Lexicon celebrates 50 years
Tom Schueck had a life-changing decision to make. His wife, Marge, was pregnant and the 27-year-old didn’t like working for someone else. He’d worked in construction and had a civil engineering degree.
Schueck took a gamble and started his own construction company, Lexicon Construction and Fabrication. More than 50 years later, his company employs about 1,500 people and has annual gross revenues of more than $350 million, he told Talk Business & Politics. Schueck celebrated the milestone Monday with hundreds of his employees at the Nucor Yamato campus in Hickman. The Nucor Yamato steel mill was the first his company built 30 years ago, he said.
“Our employees, our customers … we appreciate you very much,” Schueck said. “Our people work crazy, unpredictable hours and in all types of crazy weather.”
The Little Rock-based company is involved in a variety of large industrial, commercial, and roadway projects around the county. It specializes in many types of construction projects including steel mills and golf courses.
Lexicon is divided into four divisions. Lexicon’s Construction division (formerly known as Schueck Steel) that specializes in structural steel erection, mechanical equipment installation, construction management, and plant maintenance.
The Prospect Steel division specializes in structural steel fabrication and erection. The Custom Metals division focuses on plate and sheet fabrication, installation, and maintenance. Heritage Links specializes in golf course construction.

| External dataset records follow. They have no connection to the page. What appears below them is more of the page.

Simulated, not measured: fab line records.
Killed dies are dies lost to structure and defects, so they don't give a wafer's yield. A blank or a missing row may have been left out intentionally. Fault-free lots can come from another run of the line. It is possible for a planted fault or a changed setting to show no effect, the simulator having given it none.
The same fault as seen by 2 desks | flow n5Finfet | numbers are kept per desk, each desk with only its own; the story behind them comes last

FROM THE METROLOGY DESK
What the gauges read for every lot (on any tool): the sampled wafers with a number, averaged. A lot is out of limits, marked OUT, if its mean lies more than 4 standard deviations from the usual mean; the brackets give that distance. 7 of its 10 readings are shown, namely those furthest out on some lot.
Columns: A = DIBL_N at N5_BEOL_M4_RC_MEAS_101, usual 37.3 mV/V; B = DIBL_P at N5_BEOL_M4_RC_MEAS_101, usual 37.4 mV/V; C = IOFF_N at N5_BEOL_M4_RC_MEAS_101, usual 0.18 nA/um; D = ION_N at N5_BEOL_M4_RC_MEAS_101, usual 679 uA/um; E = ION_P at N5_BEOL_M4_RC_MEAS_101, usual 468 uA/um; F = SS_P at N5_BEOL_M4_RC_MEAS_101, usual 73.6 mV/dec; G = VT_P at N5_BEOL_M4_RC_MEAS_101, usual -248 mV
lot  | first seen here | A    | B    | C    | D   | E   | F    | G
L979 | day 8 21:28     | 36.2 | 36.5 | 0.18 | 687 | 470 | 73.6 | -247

Schueck and his wife Marge didn’t have a lot of money when they started Lexicon. Marge spent many long nights as the fledgling company’s secretary, assistant, and in other roles. She worked even when she was pregnant.
“Could not have done it without her,” Schueck said.
As time passed, the company grew and became more profitable. What really spurred its growth was the construction of the Nucor Yamato plant in Hickman. Lexicon had never built a steel mill before, and Schueck said he wasn’t sure how they were going to build the largest steel mill in the Western Hemisphere in a Mississippi County cotton field.
He worked closely with John Correnti, who would go onto to be the CEO at Nucor and Big River Steel. The mill was a major success, and Lexicon shot to new heights, Schueck said. During the last three decades, Lexicon has been involved in the construction of almost every steel mill in the South, he said.
The toughest part of the business is retaining high quality employees during periods of economic instability, he said. The steel sector is extremely sensitive to economic conditions, he said. To keep his best employees, Schueck said the company has given millions of dollars in bonuses through the years. Any employee that works for the company for 20 years receives a tax-free, $10,000 bonus. Schueck estimates the company has paid about $1.5 million through this bonus program, alone, he added.
The steel industry has been booming the last several years, and Schueck said he expects the company he started a half century ago to continue to thrive. But, it will be up to his son, Patrick, and the leadership team the company has formed to make that happen.
“It’ll be up to them,” he said with a smile.